Probably related to my troubles are my attempts to get replication set up.
But before I dive back into that, I thought I'd better try getting my 9.6
data into the new 9.6 server, then run PG 11's pg_upgrade and mount the
data in PG 11. Then maybe I can get replication started.

I've read that logical replication can be used to migrate from 9.6 to 11,
but haven't found any documentation on doing that.

Chuck Martin

#2Ron
ronljohnsonjr@gmail.com
In reply to: Charles Martin (#1)
Re: Trouble Upgrading Postgres

On 11/03/2018 02:57 PM, Charles Martin wrote:

I'd be grateful for some help. I am trying to move a large database from
PostgreSQL 9.6 on Centos 6 to a different server using PostgreSQL 11 on
Centos 7. I can't do a pg_dump because it always fails on the largest table.

What error message?

--
Angular momentum makes the world go 'round.

#3Adrian Klaver
adrian.klaver@aklaver.com
In reply to: Charles Martin (#1)
Re: Trouble Upgrading Postgres

On 11/3/18 12:57 PM, Charles Martin wrote:

I'd be grateful for some help. I am trying to move a large database from
PostgreSQL 9.6 on Centos 6 to a different server using PostgreSQL 11 on
Centos 7. I can't do a pg_dump because it always fails on the largest
table.

I would answer Ron's question on this first as solving it would be the
easiest fix.

So tried to do pb_basebackup and copy that to the new PG 11
server. Except that pg_upgrade expects the new and old versions of PG to
be side-by-side. So I installed 9.6 on the new server, ran initdb,

The is probably the issue, you now have two 9.6 data directory
instances, the one you created with initdb and the one that came over
with pg_basebackup. I am guessing the editing below has left the server
in a confused state about which directory to use. The error messages you
got when trying to restart the server would be helpful.

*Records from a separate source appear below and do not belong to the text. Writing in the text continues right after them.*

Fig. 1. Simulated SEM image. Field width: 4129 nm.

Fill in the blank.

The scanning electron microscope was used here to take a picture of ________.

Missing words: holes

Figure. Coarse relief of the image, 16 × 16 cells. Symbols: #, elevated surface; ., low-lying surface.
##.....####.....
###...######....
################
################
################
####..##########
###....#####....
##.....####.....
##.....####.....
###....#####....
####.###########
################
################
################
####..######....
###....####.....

verified that it started, then stopped it and edited postgresql.conf
data path to the location of the pg_basebackup files. Then 9.6 would no
longer start. So how can I get my PG 9.6 data into a new PG 11 database?

Probably related to my troubles are my attempts to get replication set
up. But before I dive back into that, I thought I'd better try getting
my 9.6 data into the new 9.6 server, then run PG 11's pg_upgrade and
mount the data in PG 11. Then maybe I can get replication started.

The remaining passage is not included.